(1) The petitioner is a public limited company called the Singareni Collieries Company Limited. This company represented by its Managing Director has filed the present writ petition under Article 226 asking the order dated 21-10-1963 passed by the Industrial Tribunal, Hyderabad in M. P. No. 36/ 63 in I. D. No. 15/ 63 to be quashed. The salient facts are as follows :
The petitioner-company is a large mining concern more than 30,000 workmen. One workman called Ramaswami Naidu, a Canteen Mazdoor working as a cook in the Ramagundam division of the petitioner-company, was discharged by the management on the ground that he had not satisfactorily completed his probation. The workman claimed that he had completed his probation and that he must be considered to be a permanent workman, and dealt with on that basis under the standing orders of the Company.
This claim eventually led to a reference being made to the Industrial Tribunal Hyderabad under section 10 of the Industrial Disputes Act (hereinafter referred to as the Act). Pending this reference, the second respondent was dismissed by the management on 22-7-1963 on the ground of misconduct. The misconduct lay in the alleged theft by the second respondent of brass ring and iron bushes from the M. E. D. workshop of the petitioner company at Kothagudem. The second respondent was employed in the Mechanical Engineering division as a first grade turner, that is, as a technician.
On 29-8-1962 and on 29-9-1962, charges were served on him for the theft of the brass ring and iron bushes respectively. He submitted his explanations on 1-9-1962 and on 30-9-1962 respectively. An enquiry was held by the Junior Personnel Manager of the Company and the second respondent was found guilty of the charges of theft. On 22-7-1963 the second respondent was dismissed from the service of the company. Thereafter, on 28-8-1963, he filed a petition M. P. No. 36/ 63 before the Industrial Tribunal under S. 33-A of the Act. The management raised a preliminary objection that the second respondent was not entitled to claim the benefit of section 33-A because he was not 'workman concerned' in the pending industrial dispute and also because he was not dismissed for any misconduct 'connected with that dispute'. But the Industrial Tribunal did not agree with this contention. It therefore overruled it and by its order dated 21-10-1963 directed the second respondent to be reinstated in the petitioner's service. This is the impugned order.
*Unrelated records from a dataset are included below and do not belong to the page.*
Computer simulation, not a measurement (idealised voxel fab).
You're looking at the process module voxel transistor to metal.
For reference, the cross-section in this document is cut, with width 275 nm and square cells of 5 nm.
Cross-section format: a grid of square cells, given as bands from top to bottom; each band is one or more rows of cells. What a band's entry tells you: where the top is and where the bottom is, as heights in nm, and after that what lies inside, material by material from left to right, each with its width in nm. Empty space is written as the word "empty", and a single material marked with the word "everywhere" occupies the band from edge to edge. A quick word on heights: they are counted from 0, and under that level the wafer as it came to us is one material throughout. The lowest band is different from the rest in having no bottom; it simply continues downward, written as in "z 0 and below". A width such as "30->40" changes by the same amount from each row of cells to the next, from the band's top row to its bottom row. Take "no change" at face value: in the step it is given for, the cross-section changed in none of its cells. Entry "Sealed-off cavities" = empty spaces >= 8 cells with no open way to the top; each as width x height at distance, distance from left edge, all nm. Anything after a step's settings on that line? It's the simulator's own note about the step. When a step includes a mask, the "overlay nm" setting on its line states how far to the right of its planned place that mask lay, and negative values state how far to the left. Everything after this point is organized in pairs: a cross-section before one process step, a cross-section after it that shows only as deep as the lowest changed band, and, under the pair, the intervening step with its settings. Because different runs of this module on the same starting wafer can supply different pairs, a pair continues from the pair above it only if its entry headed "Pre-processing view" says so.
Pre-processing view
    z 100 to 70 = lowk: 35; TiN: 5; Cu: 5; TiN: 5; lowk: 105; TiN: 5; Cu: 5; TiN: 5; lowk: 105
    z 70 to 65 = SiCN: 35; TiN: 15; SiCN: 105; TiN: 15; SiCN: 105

(2) The first respondent-Industrial Tribunal has not appeared before us, and rightly so because it is a Tribunal which is not interested in the success or failure of the petitioner or the second respondent in this Court. The second respondent contests this writ petition on the grounds that he was workman concerned in the industrial dispute then pending before the Industrial Tribunal in I. D. 15/ 63 and that he was dismissed by the management for a misconduct which was connected with that pending industrial dispute.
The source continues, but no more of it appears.